The Lesson of a Ruling
By Carlos Peña
In these times when there is distrust in the Judiciary, there are events that rekindle confidence in it.
One of them is the first-instance ruling (which, of course, may be modified, but that does not diminish its symbolic importance) ordering the State to compensate the owners of the former Fuente Alemana. As a reminder, this establishment was vandalized repeatedly in October '19 and the following months, with such regularity that it seemed like a routine procedure.
And the first-instance court has just held the State responsible.
But—it will be said—weren't those who protested weekly responsible, those whose conduct forced this business and others nearby to defend themselves with force or to close? That is true. But one can be responsible by action (this is the case of those who stoned, set fires, spat, and defaced) or by omission. The latter occurs when one fails to do what should have been done, when the fulfillment of a duty is omitted, and as a result, harm occurs.
And it happens—often forgotten, and this ruling reminds us—that the State has the duty to prevent force or violence from dominating social life. And for that, paradoxically, it holds the monopoly on force, which it cannot allow to be taken away, even momentarily. If the State omits fulfilling this duty, if instead of preventing force from being exercised in social life it tolerates or, in practice, permits it, if it leaves citizens alone and condemns them to defend themselves with their own hands or to resign themselves to coercion exercised by others, then the State is responsible for what occurs as a consequence of its inaction or incapacity. Societies invented the State in the form we know today (it is not so old, as evidenced by the word designating it appearing for the first time in Machiavelli, *lo stato*) to prevent fear of others from flooding social life. Therefore, if the State resigns itself to private individuals using force, it abdicates its specific function and loses all its legitimacy.
That is why this ruling, which holds the State responsible for what happened to that business in October and the following months, is a lesson that reminds us what the State is about. The State may fail in its distributive functions and may even be inefficient in some services, but what cannot happen is that it ceases to be what it is. And what it is depends on its capacity to monopolize force, which, as Weber reminds us, is its specific means.

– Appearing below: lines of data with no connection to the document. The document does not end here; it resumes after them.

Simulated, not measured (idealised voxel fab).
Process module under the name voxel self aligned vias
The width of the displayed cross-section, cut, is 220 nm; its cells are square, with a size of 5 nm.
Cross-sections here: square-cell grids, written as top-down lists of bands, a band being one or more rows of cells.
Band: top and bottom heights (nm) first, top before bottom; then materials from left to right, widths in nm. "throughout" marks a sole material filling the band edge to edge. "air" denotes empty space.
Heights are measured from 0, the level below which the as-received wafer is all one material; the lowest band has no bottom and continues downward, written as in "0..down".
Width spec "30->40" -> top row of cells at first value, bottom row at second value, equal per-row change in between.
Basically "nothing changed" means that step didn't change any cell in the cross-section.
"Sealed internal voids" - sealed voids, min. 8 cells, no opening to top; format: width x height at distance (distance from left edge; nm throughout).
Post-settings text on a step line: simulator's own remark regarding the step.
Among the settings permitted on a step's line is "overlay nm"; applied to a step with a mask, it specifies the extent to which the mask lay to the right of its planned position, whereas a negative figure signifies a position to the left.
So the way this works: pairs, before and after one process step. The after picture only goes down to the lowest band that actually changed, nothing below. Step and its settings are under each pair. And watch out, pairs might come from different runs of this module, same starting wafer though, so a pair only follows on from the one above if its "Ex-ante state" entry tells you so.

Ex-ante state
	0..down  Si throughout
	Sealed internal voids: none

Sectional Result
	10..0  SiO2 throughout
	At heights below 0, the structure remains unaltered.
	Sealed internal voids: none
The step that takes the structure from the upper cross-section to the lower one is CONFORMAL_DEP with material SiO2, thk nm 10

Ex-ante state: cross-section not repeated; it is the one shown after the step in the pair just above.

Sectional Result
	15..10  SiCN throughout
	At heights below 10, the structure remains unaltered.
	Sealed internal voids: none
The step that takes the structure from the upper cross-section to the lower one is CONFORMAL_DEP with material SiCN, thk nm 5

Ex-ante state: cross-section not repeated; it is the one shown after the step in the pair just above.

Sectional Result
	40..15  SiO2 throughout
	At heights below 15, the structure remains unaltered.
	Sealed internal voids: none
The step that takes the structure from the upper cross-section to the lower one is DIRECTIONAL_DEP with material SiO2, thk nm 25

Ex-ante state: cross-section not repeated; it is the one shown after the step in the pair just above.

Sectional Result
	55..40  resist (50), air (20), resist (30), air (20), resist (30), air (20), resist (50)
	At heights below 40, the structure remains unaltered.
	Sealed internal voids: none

The lesson of this ruling (there are others that establish State responsibility, of course, but this one is paradigmatic due to the facts that motivated it) has broad repercussions and teaches that what happens in areas of La Araucanía, or in the peripheral neighborhoods of Santiago, or in emblematic schools, and which harms farmers or businesses, residents or students, should, upon closer inspection, entail State responsibility.
And not only political responsibility.
This is because the State does not exist to sociologically or politically explain the origin of violence, nor to morally condemn it, nor for its authorities to exercise their loquacity on the news whenever violence is confirmed. It exists to banish violence from social life, by monopolizing it and, if necessary, exercising it homeopathically.